Yesterday, the adjudicatory subcommittee trying Rep. Charles Rangel on ethics charges announced that they had found the congressman guilty on 11 of 13 charges. Rangel was acquitted on one count and another count was deemed to be redundant to another charge.
According to a report on the guilty charges released by the subcommittee today, Rangel was acquitted on Charge III, which states:
“[Rep. Charles Rangel] solicited contributions for the [Charles B. Rangel Center for Public Policy at the City College of New York] and the Rangel Center did receive contributions. [Rep. Rangel] has a personal interest in the Rangel Center in that it will provide him with an office, and allows him to perpetuate his legacy, including the storage and archiving of his papers.”

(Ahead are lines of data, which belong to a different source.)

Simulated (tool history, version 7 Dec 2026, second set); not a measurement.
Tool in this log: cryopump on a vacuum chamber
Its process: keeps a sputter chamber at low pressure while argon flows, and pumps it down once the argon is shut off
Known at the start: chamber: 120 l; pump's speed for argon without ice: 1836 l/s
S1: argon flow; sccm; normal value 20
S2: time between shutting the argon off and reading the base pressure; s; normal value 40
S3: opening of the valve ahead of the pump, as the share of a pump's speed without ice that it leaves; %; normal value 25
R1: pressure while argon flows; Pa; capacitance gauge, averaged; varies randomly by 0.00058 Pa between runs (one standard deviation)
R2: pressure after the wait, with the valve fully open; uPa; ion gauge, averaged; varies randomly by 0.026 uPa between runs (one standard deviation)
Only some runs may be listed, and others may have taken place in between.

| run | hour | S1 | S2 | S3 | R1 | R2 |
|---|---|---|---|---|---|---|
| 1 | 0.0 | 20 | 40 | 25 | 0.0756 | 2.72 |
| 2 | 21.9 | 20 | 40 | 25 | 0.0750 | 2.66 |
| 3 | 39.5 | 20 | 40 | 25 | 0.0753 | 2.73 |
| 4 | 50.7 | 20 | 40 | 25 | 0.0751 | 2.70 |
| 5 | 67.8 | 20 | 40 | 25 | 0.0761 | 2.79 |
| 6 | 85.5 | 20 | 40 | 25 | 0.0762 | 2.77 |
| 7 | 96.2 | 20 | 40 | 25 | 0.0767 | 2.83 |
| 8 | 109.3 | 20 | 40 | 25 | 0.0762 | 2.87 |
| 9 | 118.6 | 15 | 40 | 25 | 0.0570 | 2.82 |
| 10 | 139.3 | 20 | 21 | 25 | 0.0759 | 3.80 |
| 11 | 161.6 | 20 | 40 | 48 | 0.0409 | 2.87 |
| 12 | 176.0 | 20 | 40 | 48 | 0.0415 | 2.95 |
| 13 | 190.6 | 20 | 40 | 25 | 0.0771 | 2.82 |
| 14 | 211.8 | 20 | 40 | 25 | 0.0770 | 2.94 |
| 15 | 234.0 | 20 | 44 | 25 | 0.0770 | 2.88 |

The subcommittee determined that there was not enough evidence to convict on this particular count. This is the one count that directly relates the part of committee counsel Blake Chisam’s testimony that was seized upon by the media and Rangel’s office. Chisam stated that Rangel was “sloppy,” but he “[saw] no evidence of corruption.”
Corruption requires an individual to act in a manner that would further their own personal gain, whether that be position or wealth. This charge was the only one that hewed closest towards stating corruption on Rangel’s behalf. With Chisam’s statement that there was no proof for personal gain, the corruption charge was not going to stick.
The other charges, particularly in totality, are serious in and of themselves. Rangel displayed a decades-long disdain for ethics and disclosure rules. The House must act to ensure that members of Congress don’t think that they are above the rules that are enacted to maintain the public trust.